The book begins with a suicide and ends with an attempt. Sylvia Plath, the great tragedy of her death - and our dear author, who has mercifully survived, if only to tell us about this torment.

Sandwiched in between these very personal stories is a careful and tender analysis of the myths, beliefs, and possible grasping and contradictory attempts at understanding suicide. The curious contradictions of statistics - suicide rates are highest in post-Soviet countries, South Korea, Japan, and northern Europe - and lowest in Haiti, Latin America, and the Caribbean. Is it solely a factor of weather? Perhaps not - the majority of suicides are in May, and often on Wednesdays.

Next the three categories of suicide - as sacrifice, as way of escaping from physical sickness, as act of despair.
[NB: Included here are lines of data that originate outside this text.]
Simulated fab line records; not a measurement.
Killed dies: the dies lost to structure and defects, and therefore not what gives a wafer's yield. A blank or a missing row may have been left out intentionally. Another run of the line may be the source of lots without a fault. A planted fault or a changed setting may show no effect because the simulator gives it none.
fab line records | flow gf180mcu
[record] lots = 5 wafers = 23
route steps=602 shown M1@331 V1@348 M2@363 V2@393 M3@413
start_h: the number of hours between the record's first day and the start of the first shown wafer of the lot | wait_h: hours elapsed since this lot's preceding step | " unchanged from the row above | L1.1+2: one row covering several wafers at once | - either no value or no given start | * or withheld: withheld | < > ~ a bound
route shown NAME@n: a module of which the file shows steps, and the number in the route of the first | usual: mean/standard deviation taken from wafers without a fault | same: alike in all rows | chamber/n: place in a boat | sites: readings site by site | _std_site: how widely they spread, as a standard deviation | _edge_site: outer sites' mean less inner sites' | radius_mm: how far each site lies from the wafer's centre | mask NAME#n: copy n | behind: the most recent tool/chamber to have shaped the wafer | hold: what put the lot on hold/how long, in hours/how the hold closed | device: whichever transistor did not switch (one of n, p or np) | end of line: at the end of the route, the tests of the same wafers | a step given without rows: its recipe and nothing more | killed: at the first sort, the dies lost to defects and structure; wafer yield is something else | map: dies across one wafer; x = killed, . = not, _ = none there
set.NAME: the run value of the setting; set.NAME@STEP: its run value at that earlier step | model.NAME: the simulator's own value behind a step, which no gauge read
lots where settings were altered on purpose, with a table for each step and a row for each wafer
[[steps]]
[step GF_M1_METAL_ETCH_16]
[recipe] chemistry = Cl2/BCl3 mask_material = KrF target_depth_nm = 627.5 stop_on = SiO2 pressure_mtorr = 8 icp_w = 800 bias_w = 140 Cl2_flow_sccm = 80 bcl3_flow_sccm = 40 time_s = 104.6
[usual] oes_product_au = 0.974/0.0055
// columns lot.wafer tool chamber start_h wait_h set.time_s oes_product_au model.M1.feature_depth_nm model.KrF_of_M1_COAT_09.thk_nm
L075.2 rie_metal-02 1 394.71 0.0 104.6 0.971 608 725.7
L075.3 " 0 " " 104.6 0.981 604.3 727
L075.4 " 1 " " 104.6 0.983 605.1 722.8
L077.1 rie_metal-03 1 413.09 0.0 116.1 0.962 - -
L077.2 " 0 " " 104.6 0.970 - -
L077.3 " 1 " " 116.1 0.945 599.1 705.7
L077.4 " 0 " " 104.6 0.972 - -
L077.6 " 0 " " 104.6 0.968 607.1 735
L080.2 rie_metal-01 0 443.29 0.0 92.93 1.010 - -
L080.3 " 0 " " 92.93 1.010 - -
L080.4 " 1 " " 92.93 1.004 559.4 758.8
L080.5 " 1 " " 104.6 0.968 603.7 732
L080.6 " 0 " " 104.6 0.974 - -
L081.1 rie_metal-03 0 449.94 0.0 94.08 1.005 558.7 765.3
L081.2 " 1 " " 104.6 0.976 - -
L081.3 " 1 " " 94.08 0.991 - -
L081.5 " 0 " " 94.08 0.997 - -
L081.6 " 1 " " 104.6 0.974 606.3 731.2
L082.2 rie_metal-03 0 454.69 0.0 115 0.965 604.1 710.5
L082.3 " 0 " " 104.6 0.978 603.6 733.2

After this, historical attitudes, and suicide as literature. The Ancient classical societies recognized it as sacrifice, perhaps. So did the early Christians, who praised the defiant martyrs. By the Middle Ages, self-death, self-murder, was a grave sin. Dante consigned suicides to the 7th Circle of the Inferno, turned into trees and eaten by Harpies. The Romantics again respected the artists and creators who fell to suicide - The Sorrows of Young Werther spawned copypcats - and the Dadaists worshiped it. Death as an art itself. Radical political groups still do. Sacrifice for the nation, for an idea, a race, a belief.

The trend of the creator and self-destroyer continues today. Plath, John Berryman, Hunter S. Thompson, David F. Wallace. Part of a thorned lineage dating to Socrates. Alvarez postulates long and hard upon this bitter connection.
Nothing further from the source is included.